Rich’s character, in contrast with Ben, represents the reality that even people within the same communities can and will exploit each other because of capitalism, both of them being gay men. Mostly, with all the obvious parallels between the drug trade and the porn industry throughout Swallowed, Rich’s exploitation of Ben is a parallel to the exploitation of young men—and people of all genders—by men who hold the power in the adult entertainment industry. During one scene, Rich eerily calls Dom and Ben “sassy little things” as they’re on the floor in increasingly vulnerable positions while Alice pleads with him: “They‘re just kids.” An awful moment echoing the exploitative practices of male-run porn productions. There’s an unsettling scene later when Rich explains the bug drug’s effects: “You can feel everything, but you can‘t move.” The bug drug has the potential to be used as a date rape drug; Rich comes across as no stranger to that potential. This is creepy on its own, but there’s another parallel not long afterwards to the abuses of the entertainment industry as a whole, not just in porn. One of the following scenes features Rich sitting on a couch watching, and more importantly forcing, Ben to strip down for a bath, echoing a disgusting casting couch moment and the abuses of men like Harvey Weinstein.
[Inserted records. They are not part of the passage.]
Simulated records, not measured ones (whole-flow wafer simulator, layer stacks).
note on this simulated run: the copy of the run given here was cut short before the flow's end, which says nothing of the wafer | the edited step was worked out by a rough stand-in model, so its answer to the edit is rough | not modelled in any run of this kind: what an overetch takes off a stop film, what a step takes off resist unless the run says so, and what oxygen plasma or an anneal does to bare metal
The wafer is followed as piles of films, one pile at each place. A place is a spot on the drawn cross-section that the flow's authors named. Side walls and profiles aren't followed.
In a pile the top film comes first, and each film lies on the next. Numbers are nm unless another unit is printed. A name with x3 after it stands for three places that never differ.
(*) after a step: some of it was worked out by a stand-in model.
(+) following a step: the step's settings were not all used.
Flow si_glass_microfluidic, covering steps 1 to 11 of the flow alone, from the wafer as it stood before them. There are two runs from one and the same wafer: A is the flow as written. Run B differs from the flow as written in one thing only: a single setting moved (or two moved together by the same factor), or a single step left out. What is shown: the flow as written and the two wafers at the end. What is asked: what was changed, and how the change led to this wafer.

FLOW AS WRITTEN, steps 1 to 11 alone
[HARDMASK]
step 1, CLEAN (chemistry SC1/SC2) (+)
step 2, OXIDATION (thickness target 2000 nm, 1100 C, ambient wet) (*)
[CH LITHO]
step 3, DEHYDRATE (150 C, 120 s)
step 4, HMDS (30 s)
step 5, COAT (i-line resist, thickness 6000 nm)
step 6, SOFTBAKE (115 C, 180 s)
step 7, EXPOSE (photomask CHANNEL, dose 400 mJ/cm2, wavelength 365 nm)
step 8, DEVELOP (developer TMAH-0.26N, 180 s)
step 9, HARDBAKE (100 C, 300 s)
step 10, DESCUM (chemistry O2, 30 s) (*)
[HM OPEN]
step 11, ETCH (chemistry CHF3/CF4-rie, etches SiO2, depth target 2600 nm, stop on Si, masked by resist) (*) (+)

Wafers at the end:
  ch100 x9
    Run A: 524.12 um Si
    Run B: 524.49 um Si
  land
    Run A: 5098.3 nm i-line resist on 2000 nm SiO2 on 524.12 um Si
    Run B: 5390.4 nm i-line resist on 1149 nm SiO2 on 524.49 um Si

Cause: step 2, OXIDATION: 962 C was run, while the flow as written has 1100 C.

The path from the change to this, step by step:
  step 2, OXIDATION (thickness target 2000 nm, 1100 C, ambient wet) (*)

In the end, Ben reverses the power dynamics nearly used against him by using one of the bugs on Rich. He takes away the bodily autonomy of a powerful man who has routinely taken away the bodily autonomy of others. There’s a fantastic shot of Ben tossing the immobilised Rich into an outhouse hole like human shit, and we also see Ben standing above Rich in his underwear, also wearing Rich’s cowboy jacket, with his prominent, powerful bulge visible in-frame in his tighty whiteys. Now that is art.
Swallowed is a satirical and uncomfortable film about the things that get inside us, and how difficult it can be to get them out, whether it’s the exploitation of capitalism, drugs, or a naive understanding of the big wide world outside our own individual bubbles. The story’s most relevant in its conversation about contemporary capitalism and the understanding of what it means to ‘sell our bodies.’
Ben goes on to a happy, successful porn career in L.A., which we see during the ending/mid-credits scene featuring him on the red carpet of an adult film industry event. The significance of this scene finishing off the film is that Ben’s now using his agency the way he determines, controlling how he sells his body and not how somebody else determines it ought to be sold; we all sell our bodies in some way, shape, or form, it’s all about how much autonomy we’re able to retain. Exploitation occurs in every business, so know your body’s worth.